I'm baking ~67% hydration bread, following this recipe Kvali food dutch oven bread. The bread is baked using a covered cast iron casserole dish heated to 250'c, and following the cooking times suggested in the recipe.

However, the bread is developing a crust that is "sucky" rather than either chewy or crunchy. It pulls moisture from the mouth and ends up unpleasant to eat - despite having blisters.

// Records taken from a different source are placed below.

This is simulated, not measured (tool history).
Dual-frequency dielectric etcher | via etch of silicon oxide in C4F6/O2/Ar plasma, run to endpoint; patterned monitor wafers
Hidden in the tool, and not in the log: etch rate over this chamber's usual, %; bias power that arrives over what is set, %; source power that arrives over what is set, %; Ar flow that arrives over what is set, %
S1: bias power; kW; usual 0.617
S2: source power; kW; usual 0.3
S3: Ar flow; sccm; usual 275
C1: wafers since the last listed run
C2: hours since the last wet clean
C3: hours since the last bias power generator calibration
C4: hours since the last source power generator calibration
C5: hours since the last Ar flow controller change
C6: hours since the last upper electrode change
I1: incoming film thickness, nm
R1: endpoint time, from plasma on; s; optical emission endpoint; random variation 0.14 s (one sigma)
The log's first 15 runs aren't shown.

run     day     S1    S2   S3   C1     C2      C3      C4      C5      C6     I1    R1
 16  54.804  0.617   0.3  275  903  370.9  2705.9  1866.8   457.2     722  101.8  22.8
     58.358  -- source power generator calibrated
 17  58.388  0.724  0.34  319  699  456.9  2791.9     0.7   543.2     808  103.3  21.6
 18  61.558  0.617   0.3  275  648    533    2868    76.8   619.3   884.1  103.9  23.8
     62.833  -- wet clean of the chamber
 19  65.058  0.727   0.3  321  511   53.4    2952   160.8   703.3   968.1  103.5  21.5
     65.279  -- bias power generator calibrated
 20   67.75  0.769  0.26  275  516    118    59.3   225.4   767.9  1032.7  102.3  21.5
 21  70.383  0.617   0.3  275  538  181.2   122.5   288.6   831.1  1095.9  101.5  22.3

This effect gets worse the longer wait to eat the bread - it's bearable straight out of the oven but after an hour or so is a major detractor from the bread experience.

  • 2
    The link didn't work for me. And I assume the question would be how to fix the recipe, as there wasn't one specifically stated. (but I can't see the recipe). If you could edit the question to add the recipe, they're not considered copyrightable in the US. (so long as you just stick to the ingredients & steps, and avoid the 'flavor text')
    – Joe
    Aug 23, 2018 at 20:47
  • Thanks Joe, The link was very slightly off - so this should work now. Aug 23, 2018 at 21:40
  • Assuming you did remember to take the lid off for the last stage, @Mark Wildon's answer sounds good - it could well be overproofed. Sep 19, 2018 at 22:49

1 Answer 1


The recipe specifies a two hour proof after the twelve hour fermentation. Depending on the activity of the yeast and the ambient temperature this might be too long. In overproofed bread the gluten network is fragile and unable to support the loaf through baking. The result is a soggy or dense loaf and crust, consistent with your observation that the crust isn't chewy or crunchy.

Also there are no instructions to slash the loaf before baking. Slashing helps the loaf expand and gives more variety to the crust since some parts are more exposed to the heat of the oven then others.

Finally you mention that the crust is best straight out of the oven. After baking the loaf is still slightly moist: cutting into it immediately will prevent it from drying fully. Again I suspect this leads to a soggy crust.